For children, “poverty experienced at any stage of the child’s development is associated with reduced cognitive outcomes,” according to researchers at the University of Queensland in Australia.

Increasingly, a period of unemployment can trigger a longer term, if not permanent, drop in living standards. According to the National Employment Law Project, during the Great Recession, 60 percent of lost jobs were at the middle level of wages, paying between $13.84 and $21.13 an hour, but only 22 percent of new jobs in the recover fell into this category. By contrast, low-wage jobs accounted for 58 percent of all new jobs created in the recovery.

Many of these new jobs are in retail and fast food, where workers are often forced to work multiple jobs and still fail to make ends meet. As Terrance Wise, a worker at Pizza Hut and Burger King in Kansas City, who went on strike this month to demand $15 per hour, told Democracy Now!:

I have three lovely daughters and an equally lovable fiancée. And I’m working two jobs at about 50, 60 hours a week, so I’m leaving in the morning…and my daughters were still sleeping. When I get off tonight, they will probably be asleep again. So it’s consecutive days where I don’t get to see my daughters… That’s one element that’s really the hardest…

It’s just an everyday hustle. I use public transportation every day, so I have to leave early to get to work. So I’m gone 15, 17 hours a day. It’s just really hard—a struggle every day.

The flip side of that struggle—and of the fact that vast majority of people in the country live in poverty now, have lived in poverty in the past, or will in the future—is that a relatively small minority has amassed such fantastic wealth that they will never have to worry about going without, even if they never earn another cent.

The 400 richest Americans, with a total net worth of $1.7 trillion as of last year, were worth an average of $4.2 billion each, enough to support over 89,000 families of four at 200 percent of the poverty level for an entire year.

It is no coincidence that overall corporate profits, measured as a share of the gross domestic product, are at record highs while overall wages are at record lows as a percentage of the GDP. The threat of economic insecurity is an important part of discouraging workers’ struggles and increasing profits at the expense of the living standards of the vast majority. The personal experience of going without—and the constant reminder from seeing family, friends and others in the community deal with stretches of poverty and unemployment—sends the message that workers who step out of line can face the same fate.
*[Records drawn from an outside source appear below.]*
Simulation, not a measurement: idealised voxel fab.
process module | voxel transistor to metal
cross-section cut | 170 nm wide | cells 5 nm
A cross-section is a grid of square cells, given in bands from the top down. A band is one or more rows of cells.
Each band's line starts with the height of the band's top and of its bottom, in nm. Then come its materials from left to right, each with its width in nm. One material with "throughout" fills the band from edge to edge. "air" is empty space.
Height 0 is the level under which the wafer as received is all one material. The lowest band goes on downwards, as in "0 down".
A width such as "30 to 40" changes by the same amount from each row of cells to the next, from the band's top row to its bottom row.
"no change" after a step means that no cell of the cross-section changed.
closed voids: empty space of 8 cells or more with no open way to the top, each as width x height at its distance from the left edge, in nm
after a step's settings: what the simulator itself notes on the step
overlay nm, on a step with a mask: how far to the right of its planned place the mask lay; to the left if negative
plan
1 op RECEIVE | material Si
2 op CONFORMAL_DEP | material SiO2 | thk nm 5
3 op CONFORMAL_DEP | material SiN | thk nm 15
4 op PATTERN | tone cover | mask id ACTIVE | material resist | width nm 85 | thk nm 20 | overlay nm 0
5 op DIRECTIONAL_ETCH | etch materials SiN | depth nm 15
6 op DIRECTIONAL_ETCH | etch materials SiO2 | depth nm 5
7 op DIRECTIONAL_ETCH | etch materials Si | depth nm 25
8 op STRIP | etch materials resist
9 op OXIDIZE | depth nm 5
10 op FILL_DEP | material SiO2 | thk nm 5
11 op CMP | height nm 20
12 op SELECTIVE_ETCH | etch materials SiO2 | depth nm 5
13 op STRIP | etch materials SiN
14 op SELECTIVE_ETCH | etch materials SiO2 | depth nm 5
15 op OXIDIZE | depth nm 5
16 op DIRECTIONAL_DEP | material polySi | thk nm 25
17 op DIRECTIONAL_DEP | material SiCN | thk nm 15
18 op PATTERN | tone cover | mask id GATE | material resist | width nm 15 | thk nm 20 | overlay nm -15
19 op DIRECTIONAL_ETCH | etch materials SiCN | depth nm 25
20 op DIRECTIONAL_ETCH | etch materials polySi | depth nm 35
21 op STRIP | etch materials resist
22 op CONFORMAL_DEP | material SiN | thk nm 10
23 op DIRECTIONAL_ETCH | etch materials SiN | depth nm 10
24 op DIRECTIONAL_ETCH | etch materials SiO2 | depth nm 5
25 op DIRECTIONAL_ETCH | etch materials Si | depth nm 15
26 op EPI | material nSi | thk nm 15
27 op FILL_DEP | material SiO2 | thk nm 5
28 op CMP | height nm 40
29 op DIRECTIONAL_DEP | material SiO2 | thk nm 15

The research covered in the AP feature shows growth in the rates of white poverty, something often overlooked in mainstream media accounts. According to AP:

By race, nonwhites still have a higher risk of being economically insecure, at 90 percent. But compared with the official poverty rate, some of the biggest jumps under the newer measure are among whites, with more than 76 percent enduring periods of joblessness, life on welfare or near-poverty.

According to the Census Bureau, there were more than 19 million non-Latino whites living below the poverty line in 2011, compared to 11 million African Americans and 13 million Latinos.

The U.S. Department of Agriculture reports that 36.9 percent of food stamp recipients are non-Latino whites, while 22.8 percent are Black and 9.6 percent are Latino(the race of recipients was unknown in 18.4 percent of cases, according to the USDA). Blacks, whites and Latinos each accounted for roughly the same percentage—between 30 and 32 percent—of recipients of the main welfare program, Temporary Assistance for Needy Families.

Despite these facts, poverty in the U.S. is often racialized by political leaders—more often and more brazenly by Republicans, but by Democrats, too. The common stereotype about these government programs is that they benefit an “undeserving” (read: Black) minority, not workers of all races.

Ronald Reagan, for example, explicitly made race a part of his caricature of Cadillac-driving (Black) “welfare queens” and “young bucks” who were taking advantage of hard-working (white) “taxpayers.” During the 2012 Republican primaries, Newt Gingrich recycled the same racist filth when he called Obama the “food stamp president.”

But Democrats have latched on to the same stereotypes when they were the ones wielding the budget act. It was a Democrat, Bill Clinton, who promised to “end welfare as we have come to know it”—and carried through his campaign pledge when he signed the “Personal Responsibility and Work Opportunity Act.” Likewise, Hillary Clinton, in her losing bid for the 2008 Democratic presidential nomination, was playing the same racist game when she claimed she was better positioned than Barack Obama to win the support of “hard-working Americans, white Americans.”

The facts, however, undermine these commonly used stereotypes. As the AP pointed out, “For the first time since 1975, the number of white single-mother households living in poverty with children surpassed or equaled Black ones in the past decade, spurred by job losses and faster rates of out-of-wedlock births among whites.”

The fact that widespread poverty and insecurity crosses racial lines on the one hand, but that racist stereotypes are used to justify attacks on social programs that benefit the majority on the other, means that struggles for economic and racial justice must be intertwined in order for either one to be successful. Those who seek to defend and extend unemployment insurance, welfare, food stamps and other benefits that help working people must challenge the racism used to undermine them—while those who seek racial justice must also struggle for economic justice.

On this 50th anniversary of the 1963 March on Washington, it is important to remember that the civil rights demonstrators were demanding jobs and freedom. The calls for racial and economic justice were linked, as they were again in the Poor Peoples’ Campaign that Martin Luther King Jr. would help launch a few years later. Speaking of the campaign, King called it “a new co-operation, understanding, and a determination by poor people of all colors and backgrounds to assert and win their right to a decent life and respect for their culture and dignity.”

That struggle for the right to a decent life is still with us today.